Despite what his critics say, LaHaye considers it a message of comfort and hope, and its roots are as much personal as Biblical--though that's a distinction LaHaye probably wouldn't make. He was 8 years old when he accepted Christ, 10 when his father died. "At his graveside, I was in despair," he recalls. "And the minister--I remember it as if it was yesterday--looked up at the sky and he said, 'This is not the end of Frank LaHaye. The day is going to come when Jesus will show himself and the dead in Christ will rise. And we who are alive in the Name will be caught up together in the clouds to meet the Lord in the air.' And one of my driving passions has been to help laypeople understand that the word of God means what it says and says what it means."

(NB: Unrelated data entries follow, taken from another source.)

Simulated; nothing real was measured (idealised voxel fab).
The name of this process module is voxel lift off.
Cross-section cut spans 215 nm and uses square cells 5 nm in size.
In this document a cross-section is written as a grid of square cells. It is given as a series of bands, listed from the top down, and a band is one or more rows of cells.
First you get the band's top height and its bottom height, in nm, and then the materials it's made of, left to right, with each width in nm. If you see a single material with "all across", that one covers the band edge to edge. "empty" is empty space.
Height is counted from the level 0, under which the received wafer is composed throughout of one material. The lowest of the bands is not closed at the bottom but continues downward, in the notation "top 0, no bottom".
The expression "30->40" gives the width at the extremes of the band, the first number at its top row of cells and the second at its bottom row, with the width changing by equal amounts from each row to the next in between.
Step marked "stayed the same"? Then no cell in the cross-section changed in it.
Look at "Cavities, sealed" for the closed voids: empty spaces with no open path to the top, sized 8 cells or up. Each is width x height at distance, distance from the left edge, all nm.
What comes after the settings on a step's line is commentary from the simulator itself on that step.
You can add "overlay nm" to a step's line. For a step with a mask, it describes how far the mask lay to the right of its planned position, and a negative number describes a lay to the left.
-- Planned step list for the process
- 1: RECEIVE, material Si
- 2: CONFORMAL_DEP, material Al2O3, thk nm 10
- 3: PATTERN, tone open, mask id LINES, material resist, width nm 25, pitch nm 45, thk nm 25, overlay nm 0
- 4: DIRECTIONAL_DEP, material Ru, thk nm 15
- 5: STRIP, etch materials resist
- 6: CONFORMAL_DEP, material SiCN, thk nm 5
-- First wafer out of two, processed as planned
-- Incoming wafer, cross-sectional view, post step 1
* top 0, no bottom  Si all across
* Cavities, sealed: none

LaHaye's common-sense reading of the Bible is also tied up with a still-aggrieved sense of social class. "Those millions that I'm trying to reach take the Bible literally. It's the theologians that get all fouled up on some of these smug ideas that you've got to find some theological reason behind it. It bugs me that intellectuals look down their noses at we ordinary people." His family had been hard-pressed when his father lost his job at a Ford plant in Michigan during the Depression; his widowed mother worked in factories while going to night school to become a Bible teacher, and gave a tenth of her income to the church. ("Can you imagine? She made 60 cents an hour.") LaHaye worked himself through Bob Jones University; his first pastorate, in Pumpkintown, S.C., paid him $15 a week. "I wake up every morning," he says, "and I see this beautiful place, and that drop-dead gorgeous view of the mountains, and I think, 'This is fantastic.' Because God is faithful." How does he reconcile that with Jesus' injunction to sell all you have and give to the poor? "I can accomplish far more from my present lifestyle and the giving that I do to Christian work," he says. "If I just sold everything and gave it to the poor, I can't see where that would advance the Gospel as much as I'm doing." But wouldn't it advance the poor? "Well," he says, "you know how much I pay in taxes?"

To LaHaye, spreading the Good News is far more compassionate than redistributing the wealth. "He's like a boy when he gets up to preach," says Hindson. "He's smiling ear to ear." This is the motivation behind his conservative politics--for him, traditional moral values are a matter of spiritual life or death--and the "Left Behind" books, which he and Jenkins credit with bringing some 3,000 people to Christ. As Jenkins puts it, "Whatever people say about Dr. LaHaye--he's polemical, he's not politically correct--he really cares about souls." It's why he never gives up, even with that unsaved NEWSWEEK reporter, to whom he gives a copy of "Glorious Appearing" to pass along to his mother. There's that smile.

The first thing you see when you walk into Jerry Jenkins's office in his compound outside Colorado Springs is a pair of what look like size-XXL Yankees jerseys framed on the wall, celebrating his weeks at the top of the secular world's most prestigious best-seller list. On the back of one is the name JENKINS and the figure 1; on the front of the other, the word TIMES under the NY logo. They probably still fit him, even though he's lost 115 pounds on a low-carb diet. Jenkins had wanted to be a ballplayer ("Didn't we all?") until he hurt his knee in high school; later, he says, "it was my dream to compete in the mainstream-fiction market." Those shirts are pure autobiography, up there for anyone to see.

Jenkins is chronically modest: about his lack of a college degree, about his 150-odd books--"I don't sing or dance or preach; that's all I do"--and most of all about his literary gifts. "I was in Sam's Club the other day, standing behind a woman carrying a copy of 'Left Behind' in one hand and a fifth of whisky in the other. Something was going to put her to sleep that night." But it's clearly cost him some struggle to come to terms with what sort of writer he is. "Pedestrian writing, thin characters--I can handle the criticism," he says. "I write to pedestrians. And I am a pedestrian. I write the best I can. I know I'm never going to be revered as some classic writer. I don't claim to be C. S. Lewis. The literary-type writers, I admire them. I wish I was smart enough to write a book that's hard to read, you know?"